So, if the arrays always store reference, would that be slower to operating them in Julia than that in C++ when arrays stored by themselves?

Can I understand that the mutable structs are stored as pointers and the immutable ones are stored as themselves?

Depending on what you do. Storing the value is not necessarily more efficient. FWIW, this is the whole reason you need to worry about copying in C++… Also, storing by reference does not mean storing the pointer.

No. The isbits eltype (or field type) are. This has nothing to do with the value, only the declared field type.

1 Like

Hum… Seems I have a lot to learn. I just thought the pointer is reference. What’s their difference BTW? Or where can I study these knowledge? In fact I’m not major in computer science or programming.

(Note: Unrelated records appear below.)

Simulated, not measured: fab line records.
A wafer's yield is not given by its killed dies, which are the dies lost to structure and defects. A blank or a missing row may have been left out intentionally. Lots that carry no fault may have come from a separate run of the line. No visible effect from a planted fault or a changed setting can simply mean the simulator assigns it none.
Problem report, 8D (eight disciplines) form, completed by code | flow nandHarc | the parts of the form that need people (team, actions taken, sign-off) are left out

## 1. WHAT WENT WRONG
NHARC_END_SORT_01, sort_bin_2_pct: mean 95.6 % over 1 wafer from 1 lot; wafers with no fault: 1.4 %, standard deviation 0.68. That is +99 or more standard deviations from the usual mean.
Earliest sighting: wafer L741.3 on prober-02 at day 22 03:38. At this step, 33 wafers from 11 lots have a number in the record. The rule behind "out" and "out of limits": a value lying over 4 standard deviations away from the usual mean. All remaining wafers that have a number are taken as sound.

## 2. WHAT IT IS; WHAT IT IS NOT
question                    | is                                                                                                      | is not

By your indicate. I tested the real operating function:

function Operate(objs::Vector{T}) where {T <: SuperType}
    for obj in objs
        obj.a += 1
    end
end

The results are are significant:

@benchmark Operate(abs)
BenchmarkTools.Trial: 
  memory estimate:  54.69 KiB
  allocs estimate:  3500
  --------------
  minimum time:     105.313 μs (0.00% GC)
  median time:      109.868 μs (0.00% GC)
  mean time:        262.076 μs (10.10% GC)
  maximum time:     162.335 ms (99.92% GC)
  --------------
  samples:          10000
  evals/sample:     1

and

@benchmark Operate(as)
BenchmarkTools.Trial: 
  memory estimate:  0 bytes
  allocs estimate:  0
  --------------
  minimum time:     1.145 μs (0.00% GC)
  median time:      1.228 μs (0.00% GC)
  mean time:        2.595 μs (0.00% GC)
  maximum time:     1.403 ms (0.00% GC)
  --------------
  samples:          10000
  evals/sample:     10

Reference here just means it is refering to the object, not in the C++ reference sense.

Pointer is a more unambiguous low level concept. C++ reference are implemented as pointers.

1 Like